The parties in a recent review-granted case submitted to the Supreme Court what the docket shows as a “[j]oint application for extension of time to file the opening brief on the merits, answer brief on the merits, reply brief on the merits, amicus briefs, and response to amicus briefs.” The joint application was denied two days later.
That news is a good prompt for a reminder to practitioners about a related Supreme Court rule. Rule 8.520(a)(5) provides, “The time to serve and file a brief may not be extended by stipulation but only by order of the Chief Justice under rule 8.60.” (Link added.)
In contrast to rule 8.520(a)(5), parties have the inalienable right in the Court of Appeal to timely stipulate to extensions of up to 60 days per brief. (Rule 8.212(b)(1)&(2).) In fact, the Supreme Court has supported this right . . . in the Court of Appeal. (See: Supreme Court strongly suggests Court of Appeal should comply with stipulated extension rule.)
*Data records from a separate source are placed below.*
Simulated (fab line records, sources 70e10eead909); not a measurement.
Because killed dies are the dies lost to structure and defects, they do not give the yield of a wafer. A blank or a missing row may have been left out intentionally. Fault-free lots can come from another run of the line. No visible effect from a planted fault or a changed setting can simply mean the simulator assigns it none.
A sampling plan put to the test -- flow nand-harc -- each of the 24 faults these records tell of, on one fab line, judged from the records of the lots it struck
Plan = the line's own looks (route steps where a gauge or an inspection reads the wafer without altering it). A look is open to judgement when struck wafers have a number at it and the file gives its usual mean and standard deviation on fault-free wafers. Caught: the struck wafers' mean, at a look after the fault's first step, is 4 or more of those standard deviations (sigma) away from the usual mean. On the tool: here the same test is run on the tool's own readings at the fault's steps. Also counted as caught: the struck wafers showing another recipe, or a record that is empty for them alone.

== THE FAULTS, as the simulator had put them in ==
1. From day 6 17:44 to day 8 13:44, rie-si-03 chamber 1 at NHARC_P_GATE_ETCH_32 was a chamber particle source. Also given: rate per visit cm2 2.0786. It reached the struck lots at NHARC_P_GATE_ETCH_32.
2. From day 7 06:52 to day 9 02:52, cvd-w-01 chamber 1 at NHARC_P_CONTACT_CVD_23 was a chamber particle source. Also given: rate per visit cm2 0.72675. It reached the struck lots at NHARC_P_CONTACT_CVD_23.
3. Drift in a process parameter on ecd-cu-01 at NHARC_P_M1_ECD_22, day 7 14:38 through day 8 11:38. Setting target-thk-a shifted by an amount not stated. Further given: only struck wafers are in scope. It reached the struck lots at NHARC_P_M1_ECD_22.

The lack of a Supreme Court stipulation option shouldn’t be great cause for concern, however. The Chief Justice is typically fairly generous in granting rule 8.60 briefing extension applications. And, although you can’t stipulate to a Supreme Court briefing extension, you can still tell the court that your extension application is unopposed if your opposing party is agreeable.
A postscript about the case mentioned at the top of the post: the day after the joint extension application was denied, the defendants filed their opening brief on the merits.